Unmanned Drones Have Been Around Since World War I
They have recently been the subject of a lot of scrutiny, but the American military first began developing similar aerial vehicles during World War I
Recently, the United States’ use of unmanned aerial vehicles (UAVs) has been the subject of much debate and scrutiny. But their history dates back a lot further than the war on terror. The first true UAVs, which are technically defined by their capability to return successfully after a mission, were developed in the late 1950s, but the American military actually began designing and developing unmanned aircraft during the first World War.
Military aviation was born during the years preceding the World War I, but once the war began, the industry exploded. Barely more than a decade after Orville and Wilbur Wright successfully completed the first documented flight in history –achieving only 12 seconds of air time and traveling 120 feet– hundreds of different airplanes could be seen dogfighting the skies above Europe. Mastering the sky had changed the face of war. Perhaps due to their distance from the fighting, the United States trailed behind Europe in producing military fliers but by the end of the War, the U.S. Army and Navy had designed and built an entirely new type of aircraft: a plane that didn’t require a pilot.
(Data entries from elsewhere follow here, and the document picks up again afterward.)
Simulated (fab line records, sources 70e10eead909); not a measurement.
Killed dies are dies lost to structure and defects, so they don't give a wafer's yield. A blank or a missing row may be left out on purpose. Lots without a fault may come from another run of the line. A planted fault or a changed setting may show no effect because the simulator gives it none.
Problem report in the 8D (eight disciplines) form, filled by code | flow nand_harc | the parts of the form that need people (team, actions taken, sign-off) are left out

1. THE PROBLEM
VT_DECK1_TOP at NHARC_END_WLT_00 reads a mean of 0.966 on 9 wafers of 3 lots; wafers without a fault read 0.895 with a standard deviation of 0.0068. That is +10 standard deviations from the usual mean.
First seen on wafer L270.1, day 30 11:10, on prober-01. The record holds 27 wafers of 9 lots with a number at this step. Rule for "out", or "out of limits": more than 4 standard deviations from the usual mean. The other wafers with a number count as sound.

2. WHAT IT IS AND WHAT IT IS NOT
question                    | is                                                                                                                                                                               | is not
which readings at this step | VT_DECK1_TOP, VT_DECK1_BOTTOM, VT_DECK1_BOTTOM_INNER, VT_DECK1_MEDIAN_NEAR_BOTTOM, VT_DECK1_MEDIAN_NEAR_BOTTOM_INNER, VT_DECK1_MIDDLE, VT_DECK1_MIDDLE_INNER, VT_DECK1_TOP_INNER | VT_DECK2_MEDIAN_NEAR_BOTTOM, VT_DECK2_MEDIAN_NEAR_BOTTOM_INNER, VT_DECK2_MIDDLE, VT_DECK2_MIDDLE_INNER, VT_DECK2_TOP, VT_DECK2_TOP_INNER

The first functioning unmanned aerial vehicle was developed in 1918 as a secret project supervised by Orville Wright and Charles F. Kettering. Kettering was an electrical engineer and founder of the Dayton Engineering Laboratories Company, known as Delco, which pioneered electric ignition systems for automobiles and was soon bought out by General Motors. At GM, Kettering continued to invent and develop improvements to the automobile, as well as portable lighting systems, refrigeration coolants, and he even experimented with harnessing solar energy. When the U.S. entered World War I, his engineering prowess was applied to the war effort and, under Kettering’s direction, the government developed the world’s first “self-flying aerial torpedo,” which eventually came to be known as the “Kettering Bug”.
The bug was a simple, cheaply made 12-foot-long wooden biplane with a wingspan of nearly 15 feet that, according to the National Museum of the U.S. Air Force, weighed just 530 pounds, including a 180 pound bomb. It was powered by a four-cylinder, 40-horsepower engine manufactured by Ford. Kettering believed that his Bugs could be calibrated for precision attacks against fortified enemy defenses up to 75 miles away – a much greater distance than could be reached by any field artillery. The accuracy of this early “drone” was the result of an ingenious and surprisingly simple mechanism: after determining wind speed, direction, and desired distance, operators calculated the number of engine revolutions needed to take the Bug to its target; the Bug was launched from a dolly that rolled along a track, much like the original Wright flier (today, smaller drones are still launched from a slingshot-like rail), and, after the proper number of revolutions, a cam dropped into place and released the wings from the payload-carrying fuselage – which simply fell onto the target. To be sure, it wasn’t an exact science, but some would argue that drones still aren’t an exact science.
The Dayton-Wright Airplane Company built fewer than 50 Bugs but the war ended before any could be used in battle. That might be for the best. Much like today, there was a lot of doubt about the reliability and predictability of the unmanned aircraft and the military expressed concern about possibly endangering friendly troops. After the war, research into unmanned aircraft continued for a short time, but development halted in the 1920s due to the scarcity of funding and research on UAVs wasn’t seriously picked up again until the outbreak of World War II. Although by today’s standards, the Kettering Bug has more in common with a guided missile than a drone, its conception as a pilotless plane represents an important step in the historical development of unmanned aerial vehicles.